If you will back to Kevin Saghy, he’s going to be a leader in a profession and, so he’s worth the time of investment that we’re going to give to him and if at some time, he’s going to have to make a decision to move into a corporate job or elsewhere, we’re going to be helping make that happen just to make him well rounded as possible.

So, I think that we kind of have to dip in, we have to address issues like diversity as well, and we need to be more active rather than sitting back and not playing a role that’s going to make some change in how we develop these future leaders because I think we are lacking.

There’s a lot of talent but I don’t think we’re really grooming the next Betsy Planks and Dan Edelmans out there.

Can you give a concrete example or illustration of leadership at work in practice?

>> I think it comes out of the fact that a leader has to take risks, and if they feel very strongly about something they have to put a stake in the ground. And too often public relations practitioners, depending on the longevity of their careers or desired longevity, are holding back from giving the counsel that they should. So I think when you say okay, I believe this strongly enough that I’ll get fired over it. That you’re probably going to be the best service to a corporation, organization you work for.

So the example that I would use is when I was at Sears heading public relations we had signed a contract with Benetton, the apparel company. And we were going to be selling Benetton products in the stores and it was going to be a huge new product for the company. And we already committed millions of dollars to this.

Well, unbeknownst to us, Benetton was going to launch and ad campaign featuring convicted murderers. And the minute I heard the ad campaign I said we’re in serious trouble. And we need to do something about and no, no, no and that’s Benetton, they’re going to separate it from Sears Benetton. And I said no Benetton’s Benetton and started the groundswell internally to say we’re going to have difficulties.

Well when I started getting calls from mothers of victims, saying how could you possibly be a party to this? And then organizations around the country started mobilizing, saying they were going to be boycotting Sears. And this was our core customer that was threatening us in that regard. I just told the CEO and the head of merchandising that we had to make a decision on this and they said let’s see if it blows over and I said even if it blows over it’s the wrong thing to do.

I mean, Benetton did not tell us about this, the roles have changed and we really need to make a decision. What was interesting that conversation probably lasted about 11 minutes, and the CEO asked the head of merchandising how much it was going to cost us and it was 15, $16 million. And the CEO agreed and said, pull it from the shelves and the merchandise was removed. And the next thing you know, we were getting awards from all these organizations. And we became, culture rose within our customer base which I think was a very important thing to happen. But what the CEO wanted to hear and the head of marketing, they were desperately wanting to hear that, no we can handle it PR wise.

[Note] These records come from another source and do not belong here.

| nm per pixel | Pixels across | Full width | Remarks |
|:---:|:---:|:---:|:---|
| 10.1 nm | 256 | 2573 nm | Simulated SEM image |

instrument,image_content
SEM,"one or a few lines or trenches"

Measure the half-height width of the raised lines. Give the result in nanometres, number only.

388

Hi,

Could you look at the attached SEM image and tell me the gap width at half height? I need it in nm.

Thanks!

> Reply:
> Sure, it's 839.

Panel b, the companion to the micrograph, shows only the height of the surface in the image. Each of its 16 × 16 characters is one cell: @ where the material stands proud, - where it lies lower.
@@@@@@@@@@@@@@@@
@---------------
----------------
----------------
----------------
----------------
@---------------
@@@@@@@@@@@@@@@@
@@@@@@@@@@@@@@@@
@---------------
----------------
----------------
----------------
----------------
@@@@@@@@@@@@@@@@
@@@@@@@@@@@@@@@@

And we just said, it’s not going to go away.

What’s the one best book on leadership you would recommend to young professionals?

>> Since you’re talking about young professionals and they usually have a lot of other things to read this is a very simple book to read and I’d highly recommend it. It’s by Bob Kornecki and Bob wrote this book How to Thrive in the Public Relations Business.

I have 35 practical tips. It is so easy to read and understand and we’ve purchased these books and we give them to all interns and young people who start in our office. People are coming in for interviews saying, what’s PR all about? And it’s a simple book that has all the right pointers and if you read it and you say it’s a bunch of bunk then you probably shouldn’t be in PR.

But if you read it and say yeah this is really what this business is all about, then we know that they’re going to be long term public relations professionals, because easy, simple advice, and I’d highly recommend it.

What are the most crucial issues confronting the PR profession today?

>> Talent. The fact that we have a groundswell of young people coming into the profession and the need is so broad. What’s happening is we’re not having enough time to train them effectively in many cases for the demand on the kind of quality PR that’s being expected. So what occurs is corporations and others who, if you just use the agency business, they’re asking for people who are already overextended to do the work.

That person’s really good, but I want you there. And all of a sudden, the senior people with the more deep experience are having to appear and do more work because corporations especially are not willing to bring the young people up. So back to the training question is that we have to do more, and I think sometimes we just simply have to say, come with me to this meeting.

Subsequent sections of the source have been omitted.